Document status: draft - 04 Mar 2020 - apucher

As Pinot moves forward and becomes easier to set up and explore for humans, we're hitting a limit in terms of (a) what data sets we can include and (b) how much data we can package with the distribution. This is true for both, the source distributions and the pre-made docker images. Many public data sets are available for personal or academic use only and therefore, strictly speaking, prevent Apache Pinot from packaging or including them in other ways. Additionally, we can only package so much data before bloating the size of the repository and images. Finally, pre-existing data sets may not be able to showcase or stress a very specific part of Pinot for testing or demonstration purposes.

One way we could work around this limitation is by generating synthetic "mock" data that looks and feels like real datasets without actually including the original data. Instead of shipping pre-made data sets we can generate time series on-demand from templates and features that we designed or extracted previously. This works around both licensing and capacity issues, and allows us to generate well-suited testing and demo data on-demand.

Proposed approach

We want to add support for complex data generator "templates" to pinot-admin. The existing tool already has rudimentary abilities to generate data for benchmarking or testing, but this data is strictly random noise and usually unsuited for dimensional breakdowns. We propose to add generator templates that produce time series that would appear familiar to developers, analysts, and other stakeholders of businesses and intuitively "make sense". For example, these templates could produce diurnal (day-night) page view and click time series for an imaginary website or long-tail (spiky) error metrics that sensibly de-compose into multiple dimensions. This approach is trivially extensible and new templates can be added as needed.

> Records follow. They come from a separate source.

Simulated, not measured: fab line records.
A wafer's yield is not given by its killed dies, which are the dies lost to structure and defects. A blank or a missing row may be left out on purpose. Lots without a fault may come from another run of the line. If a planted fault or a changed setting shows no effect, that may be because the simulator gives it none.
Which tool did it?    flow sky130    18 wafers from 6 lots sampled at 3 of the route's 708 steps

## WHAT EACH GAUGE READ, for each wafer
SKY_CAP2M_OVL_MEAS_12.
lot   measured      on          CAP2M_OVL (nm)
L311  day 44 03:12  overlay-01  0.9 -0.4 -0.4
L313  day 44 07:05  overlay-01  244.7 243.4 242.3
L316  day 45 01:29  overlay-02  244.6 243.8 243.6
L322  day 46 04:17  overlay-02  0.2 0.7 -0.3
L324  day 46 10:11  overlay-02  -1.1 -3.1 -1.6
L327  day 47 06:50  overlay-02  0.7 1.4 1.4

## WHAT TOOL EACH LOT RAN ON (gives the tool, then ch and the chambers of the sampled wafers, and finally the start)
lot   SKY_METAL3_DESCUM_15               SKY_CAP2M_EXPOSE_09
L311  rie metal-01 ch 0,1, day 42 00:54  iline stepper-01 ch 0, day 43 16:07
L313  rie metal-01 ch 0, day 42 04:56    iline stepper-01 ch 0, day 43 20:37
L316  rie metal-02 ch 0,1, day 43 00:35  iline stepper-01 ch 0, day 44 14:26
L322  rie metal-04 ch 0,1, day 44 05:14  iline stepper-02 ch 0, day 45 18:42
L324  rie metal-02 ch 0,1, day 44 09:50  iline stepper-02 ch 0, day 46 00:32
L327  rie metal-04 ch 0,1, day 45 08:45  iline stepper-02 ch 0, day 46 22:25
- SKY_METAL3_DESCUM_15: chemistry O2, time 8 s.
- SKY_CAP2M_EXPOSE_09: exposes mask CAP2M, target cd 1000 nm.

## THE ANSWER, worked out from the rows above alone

We would re-use pinot-admins "GenerateData" command and extend the existing schema-annotations with a "template" property that enables both pinot contributors as well as pinot users to configure arbitrary generator templates in the familiar JSON format. We provide several examples below.

Additionally, we want to provide instructions, scripts, and examples for contributors and users to easily generate and load large amounts of synthetic data.

Examples - Time Series

Seasonal

The seasonal template we would be best suited to simulated page impression and click counts with a short-term diurnal (e.g. day-night) pattern overlaying a longer-term cycle of linear scaling factors (e.g. weekdays) over a long-term baseline and linear trend. Additionally, this template enables gaussian noise to be mixed in.

seasonal generator config

[
  {
    "column": "hoursSinceEpoch",
    "template": {
      "type": "SEQUENCE",
      "start": 420768
    }
  },
  {
    "column": "views",
    "template": {
      "type": "SEASONAL",
      "mean": 80,
      "sigma": 1.5,
      "trend": 0.0005,
      "wavelength": 24,
      "amplitude": 70,
      "scalingFactors": [ 0.4, 0.9, 1.0, 1.0, 1.0, 0.8, 0.4 ]
    }
  }
]

Rare events

The rare events template can simulate error count metrics or be mixed in with other templates to produce irregular anomalies. The generated time series is mostly flat but comes with spikes drawn from a long-tail (outlier) log-normal distribution at long-tail (infrequent) intervals. Additionally, we support autoregressive smoothing to simulate decay over time.

spiky generator config

[
  {
    "column": "hoursSinceEpoch",
    "template": {
      "type": "SEQUENCE",
      "start": 420768
    }
  },
  {
    "column": "errors",
    "template": {
      "type": "SPIKE",
      "arrivalMean": 2,
      "arrivalSigma": 1,
      "magnitudeMean": 3,
      "magnitudeSigma": 1,
      "smoothing": 0.1
    }
  }
]

Mixture models

Mixture models combine values generated by multiple models in an alternating and/or additive way. Generator "bins" contain templates to be drawn from in a cyclical fashion, and each bin can contain multiple templates to be sampled from and added up. We can use these models to generate data with irregular anomalies and produce independent dimensional slices for a single metric. Additionally, we support default values (shown further below for dimensional models)

mixture model config

[
  {
    "column": "hoursSinceEpoch",
    "template": {
      "type": "SEQUENCE",
      "start": 420768
    }
  },
  {
    "column": "views",
    "template": {
      "type": "MIXTURE",
      "generatorBins": [
        [
          {
            "mean": 90,
            "sigma": 6.0,
            "amplitude": 80,
            "type": "SEASONAL",
            "wavelength": 24,
            "scalingFactors": [ 0.4, 0.9, 1.0, 1.0, 1.0, 0.8, 0.4 ]
          },
          {
            "type": "SPIKE",
            "arrivalMean": 5,
            "arrivalSigma": 1,
            "magnitudeMean": 5,
            "magnitudeSigma": 1,
            "smoothing": 0.7
          }
        ]
      ]
    }
  }
]

Dimensional

Dimensional models produce string labels in a deterministic cyclical pattern and help us in generating dimensional cuts for a time series in combination with mixture models which alternate output templates in a cyclical way as well.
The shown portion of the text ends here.